REPORT ON FEDERAL-PROVINCIAL-TERRITORIAL CONSULTATIONS

HIGH CONFLICT RELATIONSHIPS

Almost all couples experience some level of conflict during separation and divorce. The degree of interpersonal and legal conflict varies widely and conflict levels can change depending on the issues the parents are dealing with.

High conflict parents may have serious underlying problems, such as emotional, mental-health or substance abuse problems. High conflict cases consume a large amount of court time and services. The level and intensity of parental conflict is also a very important factor in children's adjustment after separation or divorce. Parental conflict and lack of cooperation also have a negative effect on children's adjustment after separation or divorce.

It has been suggested that improvements to the family law system are required to protect children from the negative effects of high levels of conflict between their parents. Specific approaches that have been tried include parent education programs, supervised access and exchange centres, and intensive court management of high conflict cases.

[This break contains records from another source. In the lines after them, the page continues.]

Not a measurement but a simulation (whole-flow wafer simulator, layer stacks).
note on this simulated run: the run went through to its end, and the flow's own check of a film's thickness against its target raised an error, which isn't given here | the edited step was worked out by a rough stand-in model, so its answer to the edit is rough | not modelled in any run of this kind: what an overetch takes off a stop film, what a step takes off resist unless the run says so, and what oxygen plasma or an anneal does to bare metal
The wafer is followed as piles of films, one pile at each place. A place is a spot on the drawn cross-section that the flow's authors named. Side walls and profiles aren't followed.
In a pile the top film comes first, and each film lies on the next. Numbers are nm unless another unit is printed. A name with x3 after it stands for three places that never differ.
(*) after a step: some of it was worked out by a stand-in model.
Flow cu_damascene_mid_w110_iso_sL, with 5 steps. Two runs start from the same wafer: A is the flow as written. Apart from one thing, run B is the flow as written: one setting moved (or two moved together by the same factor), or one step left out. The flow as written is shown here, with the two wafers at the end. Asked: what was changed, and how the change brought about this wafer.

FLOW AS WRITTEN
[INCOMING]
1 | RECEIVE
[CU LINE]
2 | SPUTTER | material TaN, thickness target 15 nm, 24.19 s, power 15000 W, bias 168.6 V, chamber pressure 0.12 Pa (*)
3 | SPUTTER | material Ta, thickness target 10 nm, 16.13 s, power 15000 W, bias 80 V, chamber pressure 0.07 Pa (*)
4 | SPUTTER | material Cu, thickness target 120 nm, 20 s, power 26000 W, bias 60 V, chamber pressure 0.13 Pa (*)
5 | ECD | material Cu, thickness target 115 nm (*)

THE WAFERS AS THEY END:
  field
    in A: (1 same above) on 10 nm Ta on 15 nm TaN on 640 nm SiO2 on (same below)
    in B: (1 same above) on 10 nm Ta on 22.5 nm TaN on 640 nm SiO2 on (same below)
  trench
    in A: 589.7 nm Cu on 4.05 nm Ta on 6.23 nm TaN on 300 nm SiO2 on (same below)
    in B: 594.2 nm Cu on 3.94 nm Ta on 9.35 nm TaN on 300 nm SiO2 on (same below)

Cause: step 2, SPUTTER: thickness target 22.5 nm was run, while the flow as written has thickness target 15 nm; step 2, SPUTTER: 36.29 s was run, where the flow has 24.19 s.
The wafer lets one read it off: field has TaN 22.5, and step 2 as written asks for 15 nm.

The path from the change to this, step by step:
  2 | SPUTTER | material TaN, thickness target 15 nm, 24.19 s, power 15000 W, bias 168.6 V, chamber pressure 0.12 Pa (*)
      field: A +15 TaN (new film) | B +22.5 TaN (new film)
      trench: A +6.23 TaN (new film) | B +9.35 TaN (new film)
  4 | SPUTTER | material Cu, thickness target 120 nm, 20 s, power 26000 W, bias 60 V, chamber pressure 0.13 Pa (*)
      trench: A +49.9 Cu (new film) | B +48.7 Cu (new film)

Three key questions were asked regarding high conflict relationships:

  • In your experience, how well does the family law system promote the best interests of children in situations involving high conflict relationships?;
  • What are the advantages and disadvantages of the various approaches governments could take to promote child-centred decisionmaking in high conflict cases?; and
  • How could services be made more helpful to parents who are trying to reach agreement on how they will care for their children after divorce?

Promoting the Best Interests of Children

Many respondents said that the current family law system does not adequately promote the best interests of children when parents are in a high conflict relationship. Some said that the inadequacy of the law is evident in the fact that parents return to court over and again, drawing both financial and emotional resources away from the children. It was also suggested that separating or divorcing parents in high conflict situations often place their own needs above those of the children, as when parents use children as pawns.

Other respondents said that there should be no special provision in the Divorce Act to deal with high conflict cases. They pointed out the danger that specifying remedies for particular circumstances (i.e. high conflict) would infer that these remedies are unavailable in other circumstances. While suggesting that some priority be given to high conflict cases, in terms of ensuring the availability of services, respondents cautioned that the inclusion of special provisions for high conflict cases may also provide the opportunity for parties to argue about the character of their relationship.

Legislative Approaches

Many respondents said that, first and foremost, the law should focus on the best interests of children when addressing high conflict situations. They also discussed the definition of high conflict and the impact of high conflict situations on custody and access arrangements.

Defining High Conflict

Some respondents had strong concerns about the term high conflict and, in particular, the kinds of criteria that may be used to discern high conflict cases from those involving violence. These respondents said that this distinction suggests that a certain level of abuse is acceptable, which is incorrect. They said the following:

  • The common relationship between woman abuse and high conflict cases warrants careful analysis of each case, including consideration of the social context in which the conflict or abuse occurs;
  • Incidents of abuse are commonly mislabelled as "mutual abuse" or "mutual battering";
  • Any assessment of incidents of high conflict or violence must consider the prognosis for reoccurrence and identify who is the main aggressor;
  • Since there is no difference between high conflict and violent relationships, it is important not to make specific legal provisions for violent situations different than for those that are considered high conflict; and
  • It is very difficult to draft legislation that distinguishes between high and low conflict, and a legal definition may lead to more conflict over what the terms mean.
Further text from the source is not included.